CFOs anticipate slower top line growth and talent issues will be the biggest challenges for enterprise performance in 2025, according to December survey by Gartner, Inc.
The poll of 250 CFOs and finance leaders, taken during The Top Priorities for CFOs in 2025 webinar, showed CFOs have a range of other concerns including the strategic alignment of executive teams, increases in costs and enterprise data quality (see Table 1).
“Most CFOs think underlying market growth in their industries will be similar when comparing 2024 and 2025,” said Alexander Bant, chief of research in the Gartner Finance practice. “However, three quarters of finance respondents said they are more focused on downside risk and cost containment in their scenario planning for 2025 budgets.”
To help CFOs protect top line growth, Gartner experts have identified five practices that set apart a top 5% of companies that have delivered efficient growth relative to their industry peers through several economic cycles.

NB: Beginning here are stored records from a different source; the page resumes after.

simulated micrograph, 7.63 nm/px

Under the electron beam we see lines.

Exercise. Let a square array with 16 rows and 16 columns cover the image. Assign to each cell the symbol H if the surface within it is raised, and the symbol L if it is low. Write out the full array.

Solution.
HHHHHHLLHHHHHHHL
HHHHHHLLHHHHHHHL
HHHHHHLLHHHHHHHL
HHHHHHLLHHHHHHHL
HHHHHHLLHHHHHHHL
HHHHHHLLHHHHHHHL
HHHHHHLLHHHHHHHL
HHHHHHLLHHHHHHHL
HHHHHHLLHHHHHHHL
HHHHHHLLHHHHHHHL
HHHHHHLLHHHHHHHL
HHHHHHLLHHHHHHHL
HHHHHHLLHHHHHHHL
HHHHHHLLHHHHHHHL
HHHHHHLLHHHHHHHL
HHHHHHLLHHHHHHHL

Cycle Discipline Efficient growth leaders plan around all four phases of the business cycle: stable growth, peak, recession and trough. They practice cycle discipline by reducing operating costs incrementally when economic growth is strong and funding bold investment opportunities when economic activity hits a trough, and competitors struggle to match their spending.
Remove Growth Anchors “Consistently funding and helping bigger, riskier growth investments succeed is one of the hallmarks of efficient growth leaders,” said Bant. “However, CFOs often overlook an important piece of the puzzle: growth ‘anchors’ or finance processes, internal politics, prior precedence, and outdated policies that inadvertently result in business leaders directing resources and attention away from bigger, riskier growth investments.”
There are four common growth anchors in times of economic volatility:
- Bureaucracy: Tighter controls and additional approval requirements hinder approval and funding for high-risk growth investments.
- Dangerous-to-Fail: Career and financial risks deter project sponsors from proposing high risk initiatives.
- Short-Termism: A focus on short-term performance issues limits attention to long-term growth.
- Capacity: Overstretched teams struggle to plan and execute transformative projects.